Saturday, December 09, 2006

The magic of Python

One of my customers sells novelty toys. Cool gizmos to play with. They advertise on infomercials which are done by as third party. Buyers call the third party to place orders, and the orders are later sent to my customer in a comma separated values (csv) file. These orders then need to be loaded into their accounting system and sent to the credit card processing gateway; however, the csv file from the call center is not in a format that matches the csv file needed by the accounting system or credit card gateway.

Since Microsoft Excel will read and write csv files, I wrote a fairly large macro to read the file from the call center and rearrange the values into the formats the other systems wanted. I was pretty happy, until I noticed two items where Excel "helped" me.

  1. Credit card expiration dates are recorded as 03/09 meaning end of March, 2009. Excel sees that and says, "That looks like a date, but not quite all the digits are there." So it guesses that you are really talking about 03/09/2006 (this year), so now when I say output the date as MM/YY or 03/06, the credit card is already expired. I can correct this by telling Excel to out put the date as MM/DD. A hack to be sure, but it works until 2032.

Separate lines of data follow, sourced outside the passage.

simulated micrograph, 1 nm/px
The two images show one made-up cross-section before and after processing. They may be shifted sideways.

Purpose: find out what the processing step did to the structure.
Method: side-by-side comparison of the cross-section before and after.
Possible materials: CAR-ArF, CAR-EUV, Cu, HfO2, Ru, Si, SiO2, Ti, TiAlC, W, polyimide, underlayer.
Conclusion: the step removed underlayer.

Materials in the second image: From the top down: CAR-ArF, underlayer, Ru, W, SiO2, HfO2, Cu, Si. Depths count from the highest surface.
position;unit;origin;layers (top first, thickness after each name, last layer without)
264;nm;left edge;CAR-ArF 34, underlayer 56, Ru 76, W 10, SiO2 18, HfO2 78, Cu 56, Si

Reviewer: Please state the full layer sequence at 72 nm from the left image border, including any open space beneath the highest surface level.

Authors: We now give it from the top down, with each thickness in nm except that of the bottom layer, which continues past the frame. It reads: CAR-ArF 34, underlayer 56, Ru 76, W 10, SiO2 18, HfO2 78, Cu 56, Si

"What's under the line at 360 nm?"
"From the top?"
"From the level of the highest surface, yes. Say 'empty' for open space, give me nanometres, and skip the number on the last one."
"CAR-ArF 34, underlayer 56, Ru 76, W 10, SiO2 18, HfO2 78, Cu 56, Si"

  2. When Excel encounters numbers over 9,999,999,999 it decides to represent them in scientific notation. These numbers can be reformatted to display correctly but after 15 digits, Excel starts dropping digits off. So lets pretend your credit card number is 16 digits long (most are) like 1234 5678 9012 3456. Excel reads it as 1.234567 E+15, when I reformat it, the credit card number becomes 1234567890123450, losing the last digit -- a check digit by the way.
I'd like it if Microsoft gave me a don't-help-me-mode. Which they do, it is called Visual Studio. But someplace in between do-it-all and mess-the-data-up-right-away would be nice. What I'd really like is to have Excel read these values as sequences of characters instead of numbers. In fact, if I surround any value with =" value ", no matter what is in there, Excel treats it as a string when it reads it with no second guessing, and no "help."

Once the file was open by Excel it was too late. So I needed to find a way to put those =" " characters into the csv beforehand. I considered writing a small .net program, but then I thought about Python and did a quick google search.

From that search I ended with this.
# -*- coding: cp1252 -*-
import sys
import csv

args = sys.argv
inputCsv = args[1] + '.csv'
outputCsv = args[1] + '-post.csv'

reader = csv.reader(open(inputCsv, "rb"))
writer = csv.writer(open(outputCsv, "wb"))
for row in reader:
row[20] = '="' + row[20] + '"'
writer.writerow(row)

Which comes down to:
Open the input csv, and create an output csv, for each row in the file, wrap the 20 item with =" value ". That was easy. I should have written the whole thing in Python.